The JSON output of the above script is an object containing three fields:

  1. head, a string with the newline-separated text of the NAVADMIN including all radio formatting codes.
  2. body, a string with the newline-separated text of the NAVADMIN body, including other associated radio formatting (e.g. the BT at the end).
  3. fields, an object containing best-effort decoding attempt at the fields in the header. All sub-fields that are read will be strings except for REF, which if present will be an array of objects.
  • Each object in the REF array will have up to three entries:

    1. id, the REF ID as identified in the message (A, B, etc).
    2. `text, the remainder of the field, normally containing reference type, date, etc.
    3. ampn, "amplification", optional part of the message but normally has more info on what the reference is (e.g. NAVADMIN 142/18).
  • build-reference-list.pl -- Walks through all NAVADMINs in the checked-out repo (preferring .ctxt versions over .txt versions) and reads in the references of each NAVADMIN to build a cross-reference tracker, which is output as JSON data. Debugging messages are output to STDERR. The same message reading library is used as for split-msg.pl.

Test Suite

A test suite can be run testing this script against the repository database of NAVADMIN messages, if the Perl "Test::Harness" module is installed. If so, you can run the prove command: prove -I modules -r, which recursively runs all modules under t/.

Testing impact of decoder script changes

If you have made uncommitted changes to the source code for the NAVADMIN parsing code (split-msg.pl or modules/MsgReader.pm) and want to see if it causes improper output or loss of previously-working detections, you can use some included scripts to make it easier to test.

The compare-output-changes script on Linux installs (with auxiliary tools jq, parallel installed) will output files out.txt and new.txt. Each file will contain a line for each NAVADMIN in the database along with a checksum for the output of the split-msg.pl script when run on that NAVADMIN. out.txt uses the output of the last Git commit, while new.txt uses the output of your currently uncommitted changes.

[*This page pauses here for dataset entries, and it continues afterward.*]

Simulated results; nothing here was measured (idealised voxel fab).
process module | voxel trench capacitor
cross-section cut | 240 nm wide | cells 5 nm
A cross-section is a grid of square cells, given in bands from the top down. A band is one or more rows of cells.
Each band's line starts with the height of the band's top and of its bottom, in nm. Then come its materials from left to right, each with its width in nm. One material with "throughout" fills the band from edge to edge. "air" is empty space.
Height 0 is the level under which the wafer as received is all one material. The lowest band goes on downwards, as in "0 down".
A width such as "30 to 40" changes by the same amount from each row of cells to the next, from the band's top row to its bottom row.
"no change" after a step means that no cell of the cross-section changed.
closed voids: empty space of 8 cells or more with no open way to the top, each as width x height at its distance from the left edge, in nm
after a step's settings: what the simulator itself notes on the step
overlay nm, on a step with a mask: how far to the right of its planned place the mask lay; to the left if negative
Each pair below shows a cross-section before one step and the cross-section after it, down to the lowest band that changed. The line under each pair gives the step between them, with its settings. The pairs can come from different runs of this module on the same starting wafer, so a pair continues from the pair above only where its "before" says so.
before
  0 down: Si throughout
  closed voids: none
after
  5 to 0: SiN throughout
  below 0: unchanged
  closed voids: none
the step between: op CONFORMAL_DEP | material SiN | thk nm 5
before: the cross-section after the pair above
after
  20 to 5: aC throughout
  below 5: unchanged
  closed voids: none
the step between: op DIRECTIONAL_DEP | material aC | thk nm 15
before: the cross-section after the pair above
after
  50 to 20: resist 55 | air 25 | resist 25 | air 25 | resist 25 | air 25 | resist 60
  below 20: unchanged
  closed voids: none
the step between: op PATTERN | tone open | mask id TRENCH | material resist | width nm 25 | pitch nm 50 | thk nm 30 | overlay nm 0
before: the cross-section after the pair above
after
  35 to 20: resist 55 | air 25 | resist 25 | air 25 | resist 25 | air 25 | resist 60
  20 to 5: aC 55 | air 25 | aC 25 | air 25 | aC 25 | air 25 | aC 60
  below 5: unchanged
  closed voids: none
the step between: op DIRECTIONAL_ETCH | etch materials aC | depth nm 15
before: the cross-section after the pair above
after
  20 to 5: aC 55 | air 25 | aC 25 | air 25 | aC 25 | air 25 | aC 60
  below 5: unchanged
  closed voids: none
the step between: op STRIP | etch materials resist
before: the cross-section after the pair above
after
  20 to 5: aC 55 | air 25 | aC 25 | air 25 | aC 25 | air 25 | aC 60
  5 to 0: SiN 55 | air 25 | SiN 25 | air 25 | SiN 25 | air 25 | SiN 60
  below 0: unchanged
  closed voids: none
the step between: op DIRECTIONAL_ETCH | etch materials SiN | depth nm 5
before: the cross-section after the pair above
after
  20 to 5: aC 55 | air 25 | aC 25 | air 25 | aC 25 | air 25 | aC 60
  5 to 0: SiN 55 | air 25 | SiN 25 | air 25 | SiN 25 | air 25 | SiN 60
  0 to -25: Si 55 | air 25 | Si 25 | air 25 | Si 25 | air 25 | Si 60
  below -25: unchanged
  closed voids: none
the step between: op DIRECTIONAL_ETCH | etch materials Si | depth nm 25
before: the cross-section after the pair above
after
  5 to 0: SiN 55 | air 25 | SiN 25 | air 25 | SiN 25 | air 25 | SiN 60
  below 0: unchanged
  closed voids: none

If the checksum in new.txt has changed from the same NAVADMIN in old.txt, then the changes may need to be looked at in more detail for that file.

The most important changes would be in field detection, so there is a dedicated script for that as well, compare-ref-field-changes, which requires compare-output-changes to have run first.

The script is very similar, except that instead of two files it generates two files for every NAVADMIN whose contents were not identical, under the out/ directory, and then shows a list of all changes. You can also do comparisons at the command line if you want to filter to a smaller list of changes.